WEST PALM BEACH, Fla. -- Despite the glimmer of compromise to fund the government and raise the debt ceiling that emerged from Capitol Hill on Wednesday, some South Florida residents worried about the long-term impact of the impasse.
Carlos Llerena, a West Palm Beach resident, said he was surprised to receive a letter from his bank that the annual percentage rate on some of his credit cards would rise by as much as three percent.
"I was shocked," Llerena said. "It's going to be another issue for the economy."
Kevin Maher, a community outreach director at DebtHelper.com, said some banks may have preemptively raised the interest rates of some credit cards because of the uncertainty in Washington.
"The problem with rates going up is not how fast you're going to pay the debt down, it's [that it's] actually going to increase the minimum payment," Maher said. "For people that are living on a tight, shoestring budget, if their rates go up and their payments go up they may go from just barely breaking even to being underwater on their bills."
Elsewhere, some residents were concerned about the potential impact of the impasse on their retirement.
Sue Apostolico, a Palm Beach resident, said she depended on her retirement savings account to be able to pay for her monthly expenses.
"If you have people like us that are retired that [are] just living on income we worked our whole lives for -- and, it's not getting interest down the line so our retirement will be secure -- that hurts, too," Apostolico said.

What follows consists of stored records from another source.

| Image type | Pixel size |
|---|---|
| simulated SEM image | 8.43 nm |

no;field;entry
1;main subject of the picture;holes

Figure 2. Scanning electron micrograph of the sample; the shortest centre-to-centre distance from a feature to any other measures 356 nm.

Maher said a default on the debt owed by the federal government could hurt the stock market.
"We see this and say, "End of the world again." We've ended the world a dozen times since the 1950s," Maher said. "There are still certain principles that are going to protect you. You need to be away from the volatile [stocks] if you're approaching retirement."
Even if stocks lose some of their value, Maher and other financial analysts said the stock market would eventually rebound.